Future Study of Dense Superconducting Hydrides at High Pressure

TL;DR

This paper reviews the progress and challenges in understanding high-temperature superconductivity in dense hydrides under high pressure, highlighting theoretical predictions and experimental findings that aim to achieve ambient condition superconductivity.

Contribution

It provides a comprehensive perspective on the current state of hydride superconductivity research, emphasizing the need to resolve controversies between theory and experiment.

Findings

High Tc in hydrides aligns with theoretical predictions.

Discrepancies exist between predicted and observed properties.

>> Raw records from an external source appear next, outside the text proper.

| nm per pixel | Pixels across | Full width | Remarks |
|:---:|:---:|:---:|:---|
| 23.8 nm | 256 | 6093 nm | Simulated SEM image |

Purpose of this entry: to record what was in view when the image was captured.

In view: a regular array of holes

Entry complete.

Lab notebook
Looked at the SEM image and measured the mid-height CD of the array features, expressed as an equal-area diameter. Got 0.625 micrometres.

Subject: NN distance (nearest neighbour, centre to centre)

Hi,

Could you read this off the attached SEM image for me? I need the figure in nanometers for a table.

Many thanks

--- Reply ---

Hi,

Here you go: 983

Further experiments are needed to clarify the mechanisms.

Abstract

The discovery of a record high superconducting transition temperature (Tc) of 288 K in a pressurized hydride inspires new hope to realize ambient condition superconductivity. Here, we give a perspective on the theoretical and experimental studies of hydride superconductivity. Predictions based on the BCS-Eliashberg-Midgal theory with the aid of density functional theory have been playing a leading role in the research and guiding the experimental realizations. To date, about twenty hydrides experiments have been reported to exhibit high-Tc superconductivity and their Tc agree well with the predicted values. However, there are still some controversies existing between the predictions and experiments, such as no significant transition temperature broadening observed in the magnetic field, the experimental electron-phonon coupling beyond the Eliashberg-Midgal limit, and the energy dependence of density of states around the Fermi level. To investigate these controversies and the origin of the highest Tc in hydrides, key experiments are required to determine the structure, bonding, and vibrational properties associated with H atoms in these hydrides.